Why the world should be thankful for high food prices

April 23, 2008 – 7:36 pm

Commodity prices for agricultural products are rising - which is a troublesome sight for many least-developed and developing countries. Riots over the prices of basic food items, such as rice, wheat, corn, are threatening to destabilize many countries around the world. The development programmes of the United Nations and various other international organizations are saying they need more money to accomodate the increasing rallies in these markets.

Just today, a Spiegel-Article blamed some of the price hikes on speculation in the futures market. Futures are contracts for to buy or sell something (for instance a certain volume of an agricultural product) at a certain time in the future. In John C. Hulls Book on Futures and Options three types of traders in the future markets are indentified:

  • Hedgers, which uses futures to minimize risk about the development of a price in a certain market, such as the producers or sellers of the products in these markets;
  • Speculators, which bet that a certain price is going into a certain direction;
  • Arbitrageurs which want to create riskless profit by trading in various markets at the same time.

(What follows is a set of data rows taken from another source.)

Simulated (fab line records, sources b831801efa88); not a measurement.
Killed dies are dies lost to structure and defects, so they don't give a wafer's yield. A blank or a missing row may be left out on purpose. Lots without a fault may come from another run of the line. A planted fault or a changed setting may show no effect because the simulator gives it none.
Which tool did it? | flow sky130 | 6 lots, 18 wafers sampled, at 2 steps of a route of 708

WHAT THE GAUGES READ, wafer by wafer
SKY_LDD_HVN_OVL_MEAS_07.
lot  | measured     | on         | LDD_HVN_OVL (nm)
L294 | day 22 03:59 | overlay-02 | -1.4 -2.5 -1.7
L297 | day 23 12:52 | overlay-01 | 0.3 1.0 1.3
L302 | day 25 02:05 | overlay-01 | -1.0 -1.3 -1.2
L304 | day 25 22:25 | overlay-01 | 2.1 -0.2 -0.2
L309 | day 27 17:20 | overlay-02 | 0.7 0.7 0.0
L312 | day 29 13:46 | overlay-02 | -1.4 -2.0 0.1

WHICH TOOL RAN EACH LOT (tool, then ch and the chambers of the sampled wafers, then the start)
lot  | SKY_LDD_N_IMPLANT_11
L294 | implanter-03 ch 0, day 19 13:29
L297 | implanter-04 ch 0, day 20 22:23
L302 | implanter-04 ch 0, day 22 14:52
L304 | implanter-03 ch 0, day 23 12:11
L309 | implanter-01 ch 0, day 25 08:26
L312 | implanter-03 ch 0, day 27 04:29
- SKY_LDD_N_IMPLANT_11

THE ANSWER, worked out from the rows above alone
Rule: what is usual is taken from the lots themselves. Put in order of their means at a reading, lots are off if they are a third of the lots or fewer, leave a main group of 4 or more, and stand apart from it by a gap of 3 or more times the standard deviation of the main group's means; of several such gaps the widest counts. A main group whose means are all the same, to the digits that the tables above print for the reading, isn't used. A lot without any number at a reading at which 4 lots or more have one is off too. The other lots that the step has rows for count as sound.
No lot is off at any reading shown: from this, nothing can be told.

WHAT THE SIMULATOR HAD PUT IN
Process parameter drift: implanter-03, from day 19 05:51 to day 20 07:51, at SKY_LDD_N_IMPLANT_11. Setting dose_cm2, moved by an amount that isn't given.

All three types are necessary to keep financial markets efficient and functioning.

Without arbitrageurs, markets for the same product would have different prices and producers and byers have to continously assess which markets are better. Because of arbitration most market participants can assume that market prices are reflecting true market conditions, from supply and demand.

Speculators are necessary because they not only reflect today’s demand and supply but also future demand and supply. In other words, speculators make markets sustainable in the long run.When speculators bet on rising food prices, it is not because they want to harm the poor in the least-developing countries. They simply recognize that demand is exceeding supply in some of these markets. But is that necessary bad?

  1. Food prices are rising because a large number of people in developing countries can now afford to buy food which was too expensive for them a decade ago. Rising food prices reflect growing wealth, it means that millions of people are being lifted out of poverty.
  2. Food prices are rising because more and more agricultural production is used for producing biofuel. This is also too be welcomned, it means a more sustainable energy source for transport and mobility.
  3. High food prices means that the agricultural industry in developed countries will need less and less subsidies from governments. This opens the door for a compromise in the Doha Development Agenda at the WTO, where high agricultural subsidies of developed countries where always the biggest obstacle to moving forward (see this article at the Center for Global Development - via Dani Rodrik).
  4. High food prices means that ecological farming can be more competitive because they can either match the price of traditional farming products or even charge an additional premium for ecological agriculture.
  5. High food prices encourages local trade because local farmers in developed countries can easier compete with low-cost farmers in developing countries because demand is going up for both of them.
  6. High food prices can contribute to rural development in developed and developing countries and reduce the flux of people into the big metropolis of this world.
  7. Famine and starvation do not result from high food prices, but from poverty and reliance on food-imports. High food prices should be an incentive to develop local farming in developing countries as well.
  8. Bilateral agreements for agricultural products and export restrictions which are caused by high food prices will not do anything to alleviate the problems of some countries, in fact they simply push the food prices to the consumers, especially the poorest in least-developed countries.

High food prices are not necessarily a problem. The real problem is that political power also shapes these markets. So while the economic and political power of the developed world shapes the agricultural markets as well, consumers in the developed countries will have to bear only moderate price increases while consumers in the least-developed countries will feel the full force of price increases. This is the real injustice in the agricultural markets.